# Sorting

Sorting algorithms come up so frequently that they deserve their own section.

In general, we want to solve the problem:

> Given an array of unsorted values, how can we sort them in ascending order?


Algorithm | Best Case | Average Case | Worst Case
----------|-----------|--------------|-----------
Bubble sort | $N^2$ | $N^2$ | $N^2$ 
Selection sort | $\frac{N^2}{2}$ | $\frac{N^2}{2}$ | $\frac{N^2}{2}$
Insertion sort | $N$ | $\frac{N^2}{2}$ | $N^2$
Quicksort | $N log N$ | $N log N$ | $N^2$

## 1. Bubble Sort

### 1.1. Algorithm
We "bubble up" the next highest unsorted number on each pass-through.

1. Start with 2 pointers pointing at the first two values in the array. 
2. Compare the left and right values. If `left_value > right_value`, swap them. Otherwise, do nothing.
3. Move both pointers one cell rightwards.
4. Repeat Steps 2-3 until we reach values that have already been sorted. This completes the first "pass-through" and means we have "bubbled up" the biggest number to the end of the array.
5. Start over. repeat Steps 1-4 to bubble up the second biggest number into the second to last position. Repeat this until we perform a pass through with no swaps.



In [76]:
def bubble_sort(array):
    """Bubble sort algorithm to sort an array into ascending order.

    Note we ignore edge cases for the sake of clarity.
    These are left as an exercise for the reader:
    - array is empty
    - array has only 1 element
    
    Parameters
    ----------
    array: list
        The array that we wish to sort.

    Returns
    -------
    array: list
        The input array sorted in-place.
    """
    # Initially the entire array is unsorted
    last_unsorted_index = len(array) - 1
    is_sorted = False

    while not is_sorted:
        # Set this to True before we pass through the elements, 
        # then if we need to perform a swap the array is not sorted so we set it to False
        is_sorted = True

        # Perform a pass-through
        for left_pointer in range(last_unsorted_index):
            right_pointer = left_pointer + 1

            if array[left_pointer] > array[right_pointer]:
                # Swap the values
                array[left_pointer], array[right_pointer] = array[right_pointer], array[left_pointer]
                is_sorted = False

        # The pass-through is finished so the next highest value has been "bubbled up".        
        last_unsorted_index -= 1

    return array

In [77]:
input_array = [8, 7, 5, 3, 1, 9, 0, 8, 23, 69, 420, 12]
bubble_sort(input_array)

[0, 1, 3, 5, 7, 8, 8, 9, 12, 23, 69, 420]

### 1.2. Complexity

Each pass through loops through one fewer element:

Pass-through number | Number of operations
---------|--------------
1  | N-1
2  | N-2
3  | N-3
4  | N-4
5  | N-5
...| ...
k  | N-k

So in total, there are $(N-1) + (N-2) + (N-3) + ... + 1$ comparisons. This is the sum of an arithmetic progression, which we can calculate as $\frac{N^2}{2}$.

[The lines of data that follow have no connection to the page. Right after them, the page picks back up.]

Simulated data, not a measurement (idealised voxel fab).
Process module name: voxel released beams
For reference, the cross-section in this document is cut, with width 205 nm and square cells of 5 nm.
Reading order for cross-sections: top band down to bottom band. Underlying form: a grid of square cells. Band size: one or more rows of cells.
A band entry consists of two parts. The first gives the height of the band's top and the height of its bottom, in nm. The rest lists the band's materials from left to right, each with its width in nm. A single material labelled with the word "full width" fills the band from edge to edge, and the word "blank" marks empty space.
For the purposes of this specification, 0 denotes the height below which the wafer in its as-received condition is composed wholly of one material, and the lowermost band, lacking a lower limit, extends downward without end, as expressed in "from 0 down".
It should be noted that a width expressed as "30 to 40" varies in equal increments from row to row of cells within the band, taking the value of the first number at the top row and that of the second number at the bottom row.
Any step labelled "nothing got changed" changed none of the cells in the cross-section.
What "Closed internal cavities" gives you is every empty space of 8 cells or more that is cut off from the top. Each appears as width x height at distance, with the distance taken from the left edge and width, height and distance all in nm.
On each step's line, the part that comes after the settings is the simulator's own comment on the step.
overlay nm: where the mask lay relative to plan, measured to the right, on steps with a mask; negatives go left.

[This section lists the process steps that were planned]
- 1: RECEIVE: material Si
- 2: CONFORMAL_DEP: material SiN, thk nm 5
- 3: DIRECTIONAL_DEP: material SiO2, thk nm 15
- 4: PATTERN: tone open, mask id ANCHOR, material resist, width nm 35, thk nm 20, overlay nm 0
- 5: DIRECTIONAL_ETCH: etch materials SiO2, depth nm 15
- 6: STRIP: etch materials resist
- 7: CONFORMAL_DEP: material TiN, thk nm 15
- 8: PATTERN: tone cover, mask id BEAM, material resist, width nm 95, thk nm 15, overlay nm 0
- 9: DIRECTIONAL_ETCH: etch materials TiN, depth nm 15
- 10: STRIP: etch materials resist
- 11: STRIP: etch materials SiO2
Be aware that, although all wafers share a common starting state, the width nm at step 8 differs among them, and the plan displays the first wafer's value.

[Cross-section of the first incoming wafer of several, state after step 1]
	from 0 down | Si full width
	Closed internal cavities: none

Also worth noting that in the worst case - an input array in descending order - each comparison will also result in a swap. This does not affect the Big-O complexity but would slow down the run time in practice.
There are $\frac{N^2}{2}$ comparisons and up to $\frac{N^2}{2}$ swaps, resulting in $O(N^2)$ total operations.


The complexity is therefore **$O(N^2)$**.

In general, any nested loop should be a hint at quadratic time complexity.

## 2. Selection Sort

### 2.1. Algorithm

Find the smallest value from the unsorted part of the array and put it at the beginning.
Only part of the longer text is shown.